Do you ever buy an item without thinking? This means immediately upon seeing a pair of shoes or a new outfit you like, you just pick it up and place it in your shopping cart or bag without considering the financial and other ramifications of the purchase.
Whether a large purchase, like a car, or a small purchase, like a pack of gum, most people impulse buy — at least on occasion. Retailers model their establishments with impulse buying in mind, placing common impulse purchased products strategically.
Although a small impulse buy — like a shirt or a pack of pens, for instance — can be innocent, impulse spending on a larger scale can lead to ineffectual budgeting, loss of savings, and poor personal financial planning. One estimate from the advertising agency Mediascope indicates the average American shells out $114,293 in their lifetime on impulse spending. This means we pay around $1,350 each year and $112 each month. Does that sound about right for you? This is enough money to pay a cable bill, or maybe pay for your household’s auto insurance.
A publication by AARP suggests that in your efforts to avoid impulse spending, you should make a “what the heck was I thinking?” list, containing items that gave you buyer’s remorse. Here is a list of common impulse buys that may just end up on your list.
1. Sale and Bargain Items
If an item is marked 50 percent off or bogo (buy on get one free), you are more likely to impulse buy that item. Mediascope indicates sale price as the single most motivating factor for an impulse purchase as it impacts 88 percent of your impulse buys. It’s really easy to be tricked by these marketing strategies. You may think to yourself: “Those shoes are $49, but they’re buy one get half-price, so if I buy those shoes and another pair, I am really getting a deal — two pairs of shoes for $73.50.”
Retailers have pricing these strategies in place that are designed to draw you in. Psychological pricing strategies like “two for one specials” and “BOGO” make you feel like you are getting a special bonus, when in reality, the one product you are paying for may be marked up to account for the discount on the other item.

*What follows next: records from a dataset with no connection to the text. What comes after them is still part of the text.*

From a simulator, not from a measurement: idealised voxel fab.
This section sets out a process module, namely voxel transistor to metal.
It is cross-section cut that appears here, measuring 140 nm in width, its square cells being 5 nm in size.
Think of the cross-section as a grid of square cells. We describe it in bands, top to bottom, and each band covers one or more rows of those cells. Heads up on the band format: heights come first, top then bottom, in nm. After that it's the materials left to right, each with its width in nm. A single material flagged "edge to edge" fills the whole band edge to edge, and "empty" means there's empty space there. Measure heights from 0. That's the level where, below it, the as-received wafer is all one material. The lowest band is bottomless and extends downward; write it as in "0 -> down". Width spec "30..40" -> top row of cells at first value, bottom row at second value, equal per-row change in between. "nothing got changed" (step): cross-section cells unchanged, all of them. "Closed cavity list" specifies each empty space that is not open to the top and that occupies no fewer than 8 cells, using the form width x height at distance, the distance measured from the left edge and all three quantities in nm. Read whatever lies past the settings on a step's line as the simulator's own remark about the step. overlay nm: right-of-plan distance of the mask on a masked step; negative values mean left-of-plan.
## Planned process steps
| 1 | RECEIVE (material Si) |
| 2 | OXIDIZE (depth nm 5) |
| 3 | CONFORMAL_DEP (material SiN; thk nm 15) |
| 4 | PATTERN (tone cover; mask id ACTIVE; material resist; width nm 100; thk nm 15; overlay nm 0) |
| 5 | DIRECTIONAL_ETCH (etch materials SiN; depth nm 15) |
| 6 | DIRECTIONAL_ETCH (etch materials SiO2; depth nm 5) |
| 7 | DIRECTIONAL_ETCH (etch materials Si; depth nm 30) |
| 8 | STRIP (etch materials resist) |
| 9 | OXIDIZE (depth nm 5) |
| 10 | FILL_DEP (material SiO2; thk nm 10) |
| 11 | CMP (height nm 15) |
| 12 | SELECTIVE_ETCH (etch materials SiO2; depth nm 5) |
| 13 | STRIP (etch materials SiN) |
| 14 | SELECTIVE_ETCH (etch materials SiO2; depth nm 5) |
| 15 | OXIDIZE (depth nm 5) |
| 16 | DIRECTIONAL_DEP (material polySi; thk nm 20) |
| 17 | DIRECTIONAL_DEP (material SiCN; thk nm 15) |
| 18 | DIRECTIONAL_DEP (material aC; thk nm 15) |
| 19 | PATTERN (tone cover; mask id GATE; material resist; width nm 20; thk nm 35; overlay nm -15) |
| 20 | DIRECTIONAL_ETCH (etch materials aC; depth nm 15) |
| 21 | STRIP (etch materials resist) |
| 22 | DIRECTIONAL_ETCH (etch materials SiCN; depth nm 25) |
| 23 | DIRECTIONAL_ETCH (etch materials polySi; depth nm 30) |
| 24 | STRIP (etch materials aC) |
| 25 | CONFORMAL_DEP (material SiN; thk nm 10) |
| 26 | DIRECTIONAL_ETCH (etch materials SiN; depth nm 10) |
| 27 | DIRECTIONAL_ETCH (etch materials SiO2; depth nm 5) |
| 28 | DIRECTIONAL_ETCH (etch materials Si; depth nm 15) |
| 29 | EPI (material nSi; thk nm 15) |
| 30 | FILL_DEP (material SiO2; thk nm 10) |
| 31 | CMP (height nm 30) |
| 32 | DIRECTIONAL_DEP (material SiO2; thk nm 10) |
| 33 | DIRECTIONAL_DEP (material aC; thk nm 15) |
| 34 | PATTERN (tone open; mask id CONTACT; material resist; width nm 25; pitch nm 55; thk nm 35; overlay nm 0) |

Now, this does’t mean sale priced items are a bad thing. In fact, avoiding paying retail is the mark of a smart shopper. However, if you go into a store intending to spend $20 on a pair of flip flops, and you leave the store with two pairs of shoes that put an $80 dent in your wallet, you may need to reexamine your strategy.
2. Addictions and Habits
When you have the urge to take a puff, all of the colorful displays and large pricing signs make it easy to impulse buy a pack of smokes at the convenience store. For smokers, or even ex-smokers, impulse buying cigarettes is fairly common. A study by PubMed indicates that 38 percent of smokers who tried to quit in the past year had the urge to buy cigarettes after seeing them on display. That same study found that 33 percent of smokers who had recently quit were enticed by a cigarette display. You may have gone days, weeks, or even months without smoking and then when you notice your favorite brand is 50 cents cheaper, it makes resisting all the more difficult.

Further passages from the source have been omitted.